On Tue, Jun 05, 2018 at 10:06:46AM -0300, Eduardo Habkost wrote:
(CCing libvir-list)
On Tue, Jun 05, 2018 at 09:43:00AM +0100, Daniel P. Berrangé wrote:
> On Tue, Jun 05, 2018 at 09:27:46AM +0200, Gerd Hoffmann wrote:
> > Hi,
> >
> > > > Add to that shortcuts like -cdrom
> > > > stop working,
> > >
> > > Maybe is fixable.
> >
> > Already fixed for ages.
> >
> > > I see marking Q35 as the default machine a first step.
> >
> > Maybe the better option is to go the arm route: Just don't define a
> > default, so users have to specify pc or q35. That will make them notice
> > there is a world beside 'pc', and we also avoid breaking things
> > silently.
>
> If QEMU removes the default, then libvirt will have to hardcode
> 'pc' as the default to maintain back compatibility, so I don't
> think that ends up as a net win
Is there an actual promise to never change the default
machine-type documented in the libvirt API, or is this just fear
of breaking existing code?
The risk of breaking things that currently work. Some of the things
discussed here that risk breaking users if QEMU changes the default,
have the same risk if libvirt changes the default.

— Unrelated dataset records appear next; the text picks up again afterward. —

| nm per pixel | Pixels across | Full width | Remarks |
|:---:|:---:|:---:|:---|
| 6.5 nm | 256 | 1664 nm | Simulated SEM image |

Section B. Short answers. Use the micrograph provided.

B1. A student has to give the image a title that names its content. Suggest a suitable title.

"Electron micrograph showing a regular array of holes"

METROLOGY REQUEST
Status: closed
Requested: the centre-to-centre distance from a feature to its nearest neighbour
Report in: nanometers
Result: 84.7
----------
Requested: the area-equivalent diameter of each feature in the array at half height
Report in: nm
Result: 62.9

eg old OS versions that only work with PC, or more commonly pre-existing
cloud disk images that were built against PC can't be assumed to just
work against q35, even if the OS in the image supports it.
If we want to get q35 broadly used for modern OS, then IMHO the best
option is to record that metadata in libosinfo, as ew do for other
virtual hardware preferences. That doesn't fix the problem of disk
images that might not transparently boot between pc/q35, but at least
avoids breaking OS that don't support q35 at all.